Q&A: Jenna Barrott on Social Media Marketing to Millennials

Millennials—people born between the 1980s and the beginning of the 2000s—represent a diverse and engaged generation but also a puzzle for marketers and businesses who are often confused about the best ways to reach them. Matt Hansen interviewed me about ways brands and businesses can use social media to reach this coveted generation. We talked about how traditional advertising doesn’t fare well on social media, alternatives companies can use to reach potential customers, and the power of influence on the web.
Q: What do you think works on Facebook from a marketing perspective?

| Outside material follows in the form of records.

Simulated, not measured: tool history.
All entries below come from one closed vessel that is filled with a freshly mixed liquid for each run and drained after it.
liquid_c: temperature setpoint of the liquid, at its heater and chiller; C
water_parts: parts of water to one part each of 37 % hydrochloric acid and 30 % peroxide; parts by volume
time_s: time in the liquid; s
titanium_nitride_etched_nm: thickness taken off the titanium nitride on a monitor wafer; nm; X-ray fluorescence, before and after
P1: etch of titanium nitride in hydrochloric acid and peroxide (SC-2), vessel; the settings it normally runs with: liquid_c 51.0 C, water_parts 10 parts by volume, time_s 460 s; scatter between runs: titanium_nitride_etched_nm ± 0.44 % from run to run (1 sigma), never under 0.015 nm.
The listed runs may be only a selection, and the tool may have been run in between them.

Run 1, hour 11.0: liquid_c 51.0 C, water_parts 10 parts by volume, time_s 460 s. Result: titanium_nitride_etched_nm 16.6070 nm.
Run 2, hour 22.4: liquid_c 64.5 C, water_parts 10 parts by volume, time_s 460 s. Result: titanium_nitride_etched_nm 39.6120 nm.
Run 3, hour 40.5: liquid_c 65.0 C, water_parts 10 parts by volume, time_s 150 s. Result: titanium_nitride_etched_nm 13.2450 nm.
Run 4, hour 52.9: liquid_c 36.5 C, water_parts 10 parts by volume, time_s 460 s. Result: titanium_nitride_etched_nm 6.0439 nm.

A: In my opinion, it has to serve the users. Facebook content should represent the company trying to reach a person and their needs directly.
Q: What would be the ideal use of Facebook for a company which, for example, is looking to launch a new product or service?
A: I believe Facebook should be used for public relations, not for advertising. It should incorporate visuals, because it has a strong visual aspect to it. And it should be interesting. For example, companies could bring in articles or images to share. It can be multi-dimensional. Here’s what I mean: you wouldn’t look at an advertisement and click on it and re-share it with friends. It needs to be content that’s social.
Q: So something that people can actually interact with?
A: Yes, it needs to be something dynamic.
Q: Does that same rule apply to Twitter? Some people see it as a broadcast medium, while others see it as a way to have conversations.
A: Twitter is an interesting case. I know in Australia, where I’m from, no one is on Twitter, at least not from a social standpoint anyway. A lot of people use it instead for political and social stances. It’s not very popular and it’s not ideal for advertisements. Instead it’s a supplementary platform for other marketing.
However, Twitter is a useful way to interact with companies and could be useful from a customer service standpoint. You can tweet directly to a company and they can reply.
I see it as a place for straightforward communication. If I want to get directly in touch with a company, I feel that they are more likely to reply on Twitter.
Q: Neither Facebook or Twitter are platforms where traditional marketing and advertising really works, in your opinion. How about Instagram, where companies can display visual ads?
A: Probably more so, because it is more visual, but again, Instagram is very self-serving. If you enjoy a certain band or an Instagram star, you’ll follow them. It’s a platform to be creative. There is also not much interaction on Instagram. It’s much more of an inspiration platform.
So while it may be a better place to advertise because it is so visual, I wouldn’t say it’s an appropriate place for a call to action advertisement or anything like that, aside from a hyperlink in the bio.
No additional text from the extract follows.